Corporate Valuation, Financial Services

February 28, 2019

Takeaways from AOBA 2019: “It was the best of times, it was the worst of times…”

I ventured into the Arizona desert again this year to Bank Director’s Acquire or Be Acquired Conference (“AOBA”) in Phoenix in late January. This year I was struck by the dichotomous outlook for the banking sector that reminded me of Dicken’s famous line: “It was the best of times, it was the worst of times…”

The Best of Times

The weather was lovely. Phoenix/Scottsdale is the place to be in late January, and this year did not disappoint with sunny weather and a high of around 70 each day. At the same time, much of the country was feeling the effects of a severe polar vortex that caused temperatures to plunge well below zero in the Upper Midwest and Great Plains. Many of the attendees from that area were forced to stay a day or two longer due to airline cancellations.

The operating environment for banks reflected a similar analogous dichotomy. Take the market for example. Most banks produced very good earnings in 2018, and many produced record earnings due to a good economy, the reduction in corporate tax rates, and margin relief as the Fed raised short-term interest rates four times further distancing itself from the zero interest rate policy (“ZIRP”) implemented in late 2008.

The Worst of Times

Nonetheless, bank stocks, along with most industry sectors, were crushed in the fourth quarter. The SNL Small Cap US and Large Cap US Bank Indices declined 16% and 17% respectively. Several AOBA sessions opined that valuations based on price-to-forward earnings multiples were at “financial crisis” levels as investors debated how much the economy could slow in 2019 and 2020 and thereby produce much lower earnings than Wall Street’s consensus estimates.

Within the industry the best of times vs. worst of times (or not as good of times) theme extended to size. Unlike past eras when small (to a point) was viewed as an advantage relative to large banks, the consensus has flipped. Large banks today are seen as having a net advantage in creating operating leverage, technology spending, better mobile products for the all-important millennials, and greater success in driving deposit growth.

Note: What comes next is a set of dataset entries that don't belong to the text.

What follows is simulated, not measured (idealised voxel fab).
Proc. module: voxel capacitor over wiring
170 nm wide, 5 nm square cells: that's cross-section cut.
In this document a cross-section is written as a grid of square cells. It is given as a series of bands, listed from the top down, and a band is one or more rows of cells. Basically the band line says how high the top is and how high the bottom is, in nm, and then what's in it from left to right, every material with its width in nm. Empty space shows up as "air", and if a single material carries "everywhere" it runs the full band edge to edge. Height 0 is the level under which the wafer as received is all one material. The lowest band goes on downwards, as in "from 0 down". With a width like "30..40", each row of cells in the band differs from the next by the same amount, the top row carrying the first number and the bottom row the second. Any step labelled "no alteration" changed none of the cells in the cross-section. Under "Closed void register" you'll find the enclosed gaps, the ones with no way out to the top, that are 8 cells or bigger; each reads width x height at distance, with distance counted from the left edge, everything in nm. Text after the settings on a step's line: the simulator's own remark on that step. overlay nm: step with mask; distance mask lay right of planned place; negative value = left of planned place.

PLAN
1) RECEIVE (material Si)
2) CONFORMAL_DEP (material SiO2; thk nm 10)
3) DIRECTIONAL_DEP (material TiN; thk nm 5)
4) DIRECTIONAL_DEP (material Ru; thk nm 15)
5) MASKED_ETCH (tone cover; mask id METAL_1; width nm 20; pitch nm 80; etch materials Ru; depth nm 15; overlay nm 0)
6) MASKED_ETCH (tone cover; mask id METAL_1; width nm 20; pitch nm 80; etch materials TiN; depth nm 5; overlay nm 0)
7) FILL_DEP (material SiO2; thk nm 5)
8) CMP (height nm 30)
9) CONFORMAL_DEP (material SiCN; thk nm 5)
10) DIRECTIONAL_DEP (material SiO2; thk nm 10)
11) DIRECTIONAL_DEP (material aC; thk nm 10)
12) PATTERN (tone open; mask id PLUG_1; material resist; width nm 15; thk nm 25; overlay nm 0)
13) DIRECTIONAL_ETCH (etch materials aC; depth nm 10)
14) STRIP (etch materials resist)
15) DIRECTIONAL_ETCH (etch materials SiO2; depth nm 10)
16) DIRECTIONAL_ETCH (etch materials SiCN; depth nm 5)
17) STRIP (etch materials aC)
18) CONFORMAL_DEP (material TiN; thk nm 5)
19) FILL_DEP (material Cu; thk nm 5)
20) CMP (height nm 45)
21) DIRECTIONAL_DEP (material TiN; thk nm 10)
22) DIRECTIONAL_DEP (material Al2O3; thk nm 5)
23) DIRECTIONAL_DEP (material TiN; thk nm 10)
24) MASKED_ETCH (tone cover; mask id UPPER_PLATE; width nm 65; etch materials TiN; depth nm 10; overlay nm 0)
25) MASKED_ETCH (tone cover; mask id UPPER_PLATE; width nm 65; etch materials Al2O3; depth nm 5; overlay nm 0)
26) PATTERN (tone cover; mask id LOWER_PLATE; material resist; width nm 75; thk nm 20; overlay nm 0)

Additionally, one presenter noted that larger publicly traded banks that are acquisitive have been able to acquire smaller targets at lower price/tangible book multiples than the multiple at which the shares issued for the target trade in the public market and thereby incur no or minimal dilution to tangible BVPS.

Technology

The most thought provoking sessions dealt with the intensifying impact of technology. Technology is not a new subject matter for AOBA, but the increasingly larger crowds that attended technology-focused sessions demonstrated this issue is on the minds of many bankers and directors. While technology is a tool to be used to deliver banking services, I think the unasked question most were thinking was: “What are implications of technology on the value of my bank?”

Several sessions noted big banks that once hemorrhaged market share are proving to be adept at deposit gathering in larger metro markets while community banks still perform relatively well in second-tier and small markets. Technology is helping drive this trend, especially among millennials who do not care much about brick-and-mortar but demand top-notch digital access. The efficiency and technology gap between large and small banks is widening according to the data, while both small and large banks are battling new FinTech entrants as well as each other.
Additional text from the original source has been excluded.